Several media outlets on Sunday did their best to cast doubt on the legacy of Pope John Paul II as the Catholic Church beatified the late pontiff. NPR highlighted how the pope apparently "alienated many Catholics who began leaving the church in droves." CNN brought on a liberal theologian who claimed that John Paul II "led us backwards rather than forward." NBC played up the "avalanche of claims of sexual abuse by priests" during his papacy.
On Sunday's All Things Considered, Sylvia Poggioli, NPR's Rome-based senior European correspondent, turned to "investigative journalist" Jason Berry midway through her report, who blasted John Paul on his handling of the priestly sex abuse issue: "Someone who was so fearless in his confrontation with the communist empire, I for one do not understand how he could not have engaged in the same fearless introspection about the church internal." More than 3 years earlier, Berry, with the assistance of the Los Angeles Times, falsely claimed in a November 2007 opinion piece that the American bishops "had identified about 4,400 abusive U.S. priests," when that figure is actually the number of priests who faced allegations.
Near the end of the segment, Poggioli, acknowledged that the now-beatified pontiff was a "people's pope who became a spiritual superstar," but then touted how "other critics cite the crackdown on dissident theologians as one of the many contradictions in a complex papacy" and claimed that John Paul's "orthodoxy alienated many Catholics who began leaving the church in droves."
"Crackdown"? This ultra-exaggerated term conjures up an image of a dictatorial regime violently suppressing a peaceful demonstration, instead of a pastor trying to protect his flock. Also, it's not surprising that a liberal news organization would play up the dissent against the Catholic faith, which aides their promotion of secularism, instead of the many prominent converts the Church has gained for its unyielding stances on abortion and marriage, such as the recently deceased former abortionist Bernard Nathanson.
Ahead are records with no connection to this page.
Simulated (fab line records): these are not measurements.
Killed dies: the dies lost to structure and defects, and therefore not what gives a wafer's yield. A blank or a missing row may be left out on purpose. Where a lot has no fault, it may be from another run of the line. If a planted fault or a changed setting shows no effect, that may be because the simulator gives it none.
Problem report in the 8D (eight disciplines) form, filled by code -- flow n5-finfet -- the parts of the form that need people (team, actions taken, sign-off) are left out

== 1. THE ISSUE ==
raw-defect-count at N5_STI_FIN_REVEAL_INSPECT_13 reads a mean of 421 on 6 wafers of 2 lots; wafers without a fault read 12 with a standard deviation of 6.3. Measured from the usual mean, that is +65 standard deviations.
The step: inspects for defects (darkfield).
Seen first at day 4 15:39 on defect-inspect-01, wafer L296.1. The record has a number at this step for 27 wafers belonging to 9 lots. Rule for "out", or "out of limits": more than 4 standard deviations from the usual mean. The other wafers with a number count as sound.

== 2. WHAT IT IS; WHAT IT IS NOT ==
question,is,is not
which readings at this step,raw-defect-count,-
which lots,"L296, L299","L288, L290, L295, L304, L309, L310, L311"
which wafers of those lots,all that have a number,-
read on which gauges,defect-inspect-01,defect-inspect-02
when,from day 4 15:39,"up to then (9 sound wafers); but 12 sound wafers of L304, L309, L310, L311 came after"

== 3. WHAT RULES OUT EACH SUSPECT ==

Earlier in the morning, as CNN offered live coverage of the beatification ceremony in St. Peter's Square in Vatican City, anchor Jonathan Mann brought on Boston College professor Thomas Groome, a former priest and advocate of the ordination of women. Early in the segment, Mann contended that "there's so much still uncertain about how he led the Church and how he treated, frankly, some of its overlooked members, the victims of sexual abuse, the women who feel he was never entirely fair to them, many other Catholics who were never entirely comfortable with the doctrine that he proclaimed." Groome wholeheartedly agreed and launched his accusation against John Paul:
GROOME: ...I think it's a common perception that he was not as aggressive in addressing that issue, in encouraging bishops throughout the world to address that issue and not simply to respond to it, but actually to ask the questions why was it happening and why was it allowed to continue happening at such a rate that indeed it's so often the morning paper story about another sex abuse scandal, and they never quite got the seriousness of that.
There are responsible people that would say he never quite embraced the spirit of renewal and reform that was launched by the Second Vatican Council, that, in some ways, he launched a reform of the reforms and led us backwards rather than forward. So he's not without controversy, and in that sense, the Church is taking a risk, perhaps, in moving so quickly to beatify him. The Church is 2,000 years old and has learned lots of wisdom from its experience over those years.
Later, the CNN anchor hinted at his ignorance on Catholicism when he asked, "How many popes do end up ending- after their lives, end up at saints? Not to be glib about it, but is this, frankly, a final promotion that every pope could expect, and that Benedict XVI might on this day expect?" The theologian referenced his generally negative view of the papacy in his answer:
GROOME: Well, the pattern hasn't been to canonize every Pope. In fact, one of the popes that has been leapfrogged over by beatifying John Paul so quickly is Pope John XXIII, who'd be a much less controversial figure at this point in time. But there have been lots of popes that have not been canonized. It shouldn't simply be a pattern that if you're a pope, you are automatically going to be a saint. Indeed, the history of the papacy indicates that lots of the popes were far from sainthood and never would deserve that honor.
On NBC, correspondent Ann Thompson followed in the footsteps of her colleagues at NPR and CNN and twice played up the sex abuse scandal. During a report on NBC Nightly News, Thompson stated that "the priesthood still reels from the sex abuse scandal critics accuse John Paul of ignoring."
Earlier, during the 8 am Eastern hour of the Today show, the NBC reporter played a clip from George Weigel, author of a biography of John Paul II, who stated that "Europe's in a spiritual cultural funk right now. Maybe this [the beatification] will break people out of it." Thompson continued by claiming that the "funk [was] exacerbated by an avalanche of claims of sexual abuse by priests, the same scandal that rocked the American church almost ten years ago. It is why American survivors say the Church should slow the Pope's path to sainthood." She followed this by playing a clip from Barbara Blaine, president of the Survivors Network of those Abused by Priests, who stated that "At a bare minimum, we believe that all of this is just going too fast and we don't yet know all of the implications of his inaction."